The City of Flagstaff applied for permission from the Arizona Corporation Commission, the state agency responsible for grade crossing safety, to install audible warning devices, wayside horns, at various railroad crossings. The Commission designated BNSF Railway Company, the railroad that operates over the affected crossings, as the respondent in that application; BNSF supported the City’s planned upgrades. The Commission held hearings on the application and procedure for installing the wayside horns. Throughout these hearings, BNSF objected to the Commission’s jurisdiction over the railroad crossing upgrades. BNSF argued that the Federal Railroad Administration’s Train Horn Rules preempted the Commission. The Commission approved the installation of the wayside horns, and the Superior Court affirmed that decision on BNSF’s appeal.

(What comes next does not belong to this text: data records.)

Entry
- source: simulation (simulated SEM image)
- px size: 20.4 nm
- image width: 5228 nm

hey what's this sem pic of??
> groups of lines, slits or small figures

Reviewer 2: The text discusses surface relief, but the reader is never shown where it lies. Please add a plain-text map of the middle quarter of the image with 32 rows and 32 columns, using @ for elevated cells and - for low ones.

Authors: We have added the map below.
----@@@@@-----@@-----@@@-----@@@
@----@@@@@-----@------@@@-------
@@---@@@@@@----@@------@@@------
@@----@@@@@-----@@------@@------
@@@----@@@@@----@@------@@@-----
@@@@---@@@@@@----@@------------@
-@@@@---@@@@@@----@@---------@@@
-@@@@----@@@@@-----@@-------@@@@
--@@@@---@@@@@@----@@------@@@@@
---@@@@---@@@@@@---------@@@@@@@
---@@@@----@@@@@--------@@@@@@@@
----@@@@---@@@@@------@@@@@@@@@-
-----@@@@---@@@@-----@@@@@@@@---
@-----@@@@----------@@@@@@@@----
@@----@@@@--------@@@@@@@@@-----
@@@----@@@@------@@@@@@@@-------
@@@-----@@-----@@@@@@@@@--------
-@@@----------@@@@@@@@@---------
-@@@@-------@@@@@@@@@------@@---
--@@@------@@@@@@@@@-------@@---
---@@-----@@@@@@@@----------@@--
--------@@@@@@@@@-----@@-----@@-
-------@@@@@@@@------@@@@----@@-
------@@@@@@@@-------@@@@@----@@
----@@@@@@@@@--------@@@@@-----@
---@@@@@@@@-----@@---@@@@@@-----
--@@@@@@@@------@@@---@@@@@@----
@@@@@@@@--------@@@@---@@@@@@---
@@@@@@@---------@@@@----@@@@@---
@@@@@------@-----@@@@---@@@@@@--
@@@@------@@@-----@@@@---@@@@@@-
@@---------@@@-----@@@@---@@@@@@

The court of appeals held that BNSF had standing to appeal the Commission’s decision because it was a party in interest that was dissatisfied by the Commission’s exercise of jurisdiction, even though the Commission ultimately sided with the City and BNSF on the merits of the application. The court of appeals also held that the Commission was not preempted by the federal regulations concerning safety because they expressly provided that they did not preempt administrative procedures required by state law. The process used by the Commission—including holding an evidentiary hearing, receiving briefs containing factual and legal positions, and rendering findings of fact and conclusions of law—qualified as an administrative procedure. It was the inquiry underlying the process, and not the form of the process itself, which determined the nature of the process. Because the Commission’s inquiry related to the engineering modifications of the railroad crossing, which was not preempted by federal regulation, it was an administrative procedure.
Judge Barker authored the opinion, Judges Timmer and Winthrop concurred.